For me VIA MVP3 has not been more stable than ALI V, in fact my experiences have been much better with ALI + K6-2+ or K-6-III+ compatibility, even on boards that did not officially support them with some bios tweaking. Stability has been the same, they are pretty stable systems when the mainboard is well made. Ali performs better in some tasks/games, and VIA in others, and for me, ALI + Windows 98 is easier and more reliable, as there are only a set of final drivers and they work straight away, with VIA, there are tons of 4 in 1 versions, ones containing VXD drivers, others WDM, or a mix, and i suffered some VIA inconsistencies with AGP graphics cards that i had to solve trying different versions of the drivers. For VIA, newer drivers does not mean better drivers.
The problem with ALI is that it seems the ALADDIN V chipset might have been cheaper in its age, so there are a crap load of low quality chinese cheap motherboards out there using them. They were bad, with zero support, bad quality control, and non-existant bios updates, and some are dieing now because of bad capacitors. This is bringing bad reputation to ALADDIN V Motherboards, but it is not ALI's chipset own fault. There are very high quality ALI motherboards out there, like yours.
Right now, the Aladdin V motherboards I still keep are the BCM VP1541, also known as the Diamond Multimedia Micronics C200 (ATX), and a Jamicon 566-A-AT (Baby AT). They are both well made boards, hightly overlooked, and still can be obtained for a decent price.
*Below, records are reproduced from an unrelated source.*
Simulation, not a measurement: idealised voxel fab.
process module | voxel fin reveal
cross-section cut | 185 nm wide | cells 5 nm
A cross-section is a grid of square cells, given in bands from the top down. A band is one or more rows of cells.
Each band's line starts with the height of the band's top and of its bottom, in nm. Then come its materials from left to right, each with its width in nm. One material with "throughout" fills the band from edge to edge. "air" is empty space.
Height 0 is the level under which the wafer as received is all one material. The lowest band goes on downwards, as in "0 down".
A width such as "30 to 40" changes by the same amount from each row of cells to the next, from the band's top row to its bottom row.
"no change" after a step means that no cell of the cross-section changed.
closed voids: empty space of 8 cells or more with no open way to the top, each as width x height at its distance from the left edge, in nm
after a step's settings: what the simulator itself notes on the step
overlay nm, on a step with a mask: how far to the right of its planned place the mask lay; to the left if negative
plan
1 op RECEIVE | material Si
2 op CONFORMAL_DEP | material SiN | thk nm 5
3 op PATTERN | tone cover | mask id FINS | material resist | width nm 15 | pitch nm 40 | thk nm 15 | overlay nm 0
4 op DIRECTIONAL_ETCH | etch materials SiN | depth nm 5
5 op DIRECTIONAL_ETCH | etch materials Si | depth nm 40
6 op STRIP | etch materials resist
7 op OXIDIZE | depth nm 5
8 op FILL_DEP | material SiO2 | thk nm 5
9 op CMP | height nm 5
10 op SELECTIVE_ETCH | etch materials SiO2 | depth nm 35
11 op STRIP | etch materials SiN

The BCM VP1541 does EVERYTHING the Aladdin V platform can offer; Official K6-2+ and K6-III+ support, Big HDD support, a lot of settings for everything, etc. The Jamicon is a bit more limited, it works with the K6-2+ / K6-III+ but External cache must be disabled in BIOS (no big impact on this processors which have internal L2 cache), and it does not support BIG HDDs, but i built around it the system i am most proud of, using an old 2003 Asus barebone case modified to acomodate the Baby AT board where it fits very tightly, a Voodoo 3 (a Voodoo 2 does not fit), a Promise Sata controller, a Samsung SSD, a Sound Blaster AWE64 (A good SBPro or 16 does not fit), Floppy and CD-ROM. The system is very, very compact, stable, fast, and compatible with almost everything DOS/Win98. In fact sometimes i wonder why i keep thinkering with Pentiums, MMX, II or III when i already have the perfect system for me for that era of games. Curiosity i suppose.
I would suggest you to have the most important parts ready at your desk, and try both motherboards with the components you want to use, and see for yourself which one behaves better or you like more. Also, you can solder wires at the back of the dip-switches and install a front panel just like they were standard jumpers, if you do that just let the switches off at the motherboard and use the front panel switches as you like.
Anyway as you want to use a K6-2+/K6-III+ processor, that front panel switches will be really unneccesary, as this processors multiplier can be controlled using command line tools or windows apps. You can make them run at 386SX speeds or at full 600Mhz with a single command line, i have never seen a K6-2+ or K6-III+ that is not stable at 100x6 with the right voltage, they run pretty cool, and passive cooling with custom made heatsink is feasible.